Lent Devotional March 25, 2020


Psalm 147:1-11

1 Praise the Lord! 
How good it is to sing praises to our God; 
for he is gracious, and a song of praise is fitting. 
2 The Lord builds up Jerusalem; 
he gathers the outcasts of Israel. 
3 He heals the brokenhearted, 
and binds up their wounds. 
4 He determines the number of the stars; 
he gives to all of them their names. 
5 Great is our Lord, and abundant in power; 
his understanding is beyond measure. 
6 The Lord lifts up the downtrodden; 
he casts the wicked to the ground.

7 Sing to the Lord with thanksgiving; 
make melody to our God on the lyre. 
8 He covers the heavens with clouds, 
prepares rain for the earth, 
makes grass grow on the hills. 
9 He gives to the animals their food, 
and to the young ravens when they cry. 
10 His delight is not in the strength of the horse, 
nor his pleasure in the speed of a runner; 
11 but the Lord takes pleasure in those who fear him, 
in those who hope in his steadfast love.


The Rev. Dr. Carolyn J. Jones ’77/’89, Pastoral Ministry (2005)

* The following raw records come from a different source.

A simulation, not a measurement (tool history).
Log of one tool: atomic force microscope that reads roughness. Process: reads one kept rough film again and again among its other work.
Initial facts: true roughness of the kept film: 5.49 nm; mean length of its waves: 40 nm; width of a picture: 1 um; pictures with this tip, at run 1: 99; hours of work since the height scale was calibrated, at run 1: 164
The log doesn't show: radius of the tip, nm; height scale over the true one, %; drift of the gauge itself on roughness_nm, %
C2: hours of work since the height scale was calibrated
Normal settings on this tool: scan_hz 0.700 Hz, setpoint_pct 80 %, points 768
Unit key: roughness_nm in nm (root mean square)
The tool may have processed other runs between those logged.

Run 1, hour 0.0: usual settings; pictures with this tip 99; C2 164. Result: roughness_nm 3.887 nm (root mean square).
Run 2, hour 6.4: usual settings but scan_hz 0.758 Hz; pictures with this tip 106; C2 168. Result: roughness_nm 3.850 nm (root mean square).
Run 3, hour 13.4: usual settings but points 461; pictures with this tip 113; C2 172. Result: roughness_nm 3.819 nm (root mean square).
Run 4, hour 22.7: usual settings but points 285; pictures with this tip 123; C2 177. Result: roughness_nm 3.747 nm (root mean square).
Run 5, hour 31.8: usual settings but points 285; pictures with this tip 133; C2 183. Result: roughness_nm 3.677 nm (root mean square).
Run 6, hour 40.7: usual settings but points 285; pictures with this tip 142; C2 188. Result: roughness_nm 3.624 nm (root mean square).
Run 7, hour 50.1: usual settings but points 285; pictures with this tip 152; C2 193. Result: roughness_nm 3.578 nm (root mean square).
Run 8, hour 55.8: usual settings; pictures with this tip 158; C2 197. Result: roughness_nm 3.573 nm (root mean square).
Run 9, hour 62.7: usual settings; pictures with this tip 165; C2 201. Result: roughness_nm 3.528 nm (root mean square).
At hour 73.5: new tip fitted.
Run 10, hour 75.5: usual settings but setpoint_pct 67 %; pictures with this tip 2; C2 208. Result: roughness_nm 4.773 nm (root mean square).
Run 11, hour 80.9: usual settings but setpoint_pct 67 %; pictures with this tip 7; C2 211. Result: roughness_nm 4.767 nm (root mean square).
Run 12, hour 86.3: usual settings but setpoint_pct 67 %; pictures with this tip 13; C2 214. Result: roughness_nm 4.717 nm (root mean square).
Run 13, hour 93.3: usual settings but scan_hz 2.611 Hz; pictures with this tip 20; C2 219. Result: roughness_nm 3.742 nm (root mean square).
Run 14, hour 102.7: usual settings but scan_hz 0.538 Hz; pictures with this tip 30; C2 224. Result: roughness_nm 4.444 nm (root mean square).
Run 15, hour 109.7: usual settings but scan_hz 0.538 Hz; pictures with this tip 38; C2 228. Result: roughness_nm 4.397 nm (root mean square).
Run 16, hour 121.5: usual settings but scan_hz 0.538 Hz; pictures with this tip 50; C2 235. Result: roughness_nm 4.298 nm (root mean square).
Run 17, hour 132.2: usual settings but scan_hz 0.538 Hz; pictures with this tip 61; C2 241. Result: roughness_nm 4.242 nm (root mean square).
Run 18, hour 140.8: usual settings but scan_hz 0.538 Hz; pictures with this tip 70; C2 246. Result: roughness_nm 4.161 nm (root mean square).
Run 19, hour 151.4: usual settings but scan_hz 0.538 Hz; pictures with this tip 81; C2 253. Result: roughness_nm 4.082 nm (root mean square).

Reading Psalm 147 seems a bit like preparing for or listening to the pastoral prayer offered during corporate worship. The prayer is directed to God, but it needs to “connect” with the people. So great is God’s power, so broad the range of the Creator’s care and activity, that anyone who is paying attention will almost inevitably be moved to be generous with praise. Since time doesn’t ordinarily allow for exhaustive lists to be spoken aloud, the one who prays and praises can be tempted to yield to what English teachers used to critique as “glittering generalities.” So some specifics need to be cited.

Here the psalmist deals with this dilemma by identifying in particular a number of ways in which God’s goodness is made known. The One who is the great God of Israel also cares for outcasts and the brokenhearted. The God of Creation not only counts and names the stars in the heavens, but also makes the rain fall and the grass grow and sees to it that each bird and animal is fed. In all these ways—and countless others—God is simply being God. But according to the Psalmist, a kind of divine delight is generated when people such as we are moved to love and honor God with our praise.

How will we give God pleasure today?


Following the example of the psalmist, offer your own song of praise, giving thanks for something remarkable in the created order that amazes, pleases, or surprises you; committing to God’s care at least one brokenhearted or downtrodden individual or group; expressing gratitude for a plant or animal that enriches your life; and acknowledging one particular way in which you have experienced God’s love. Praise the Lord! Amen.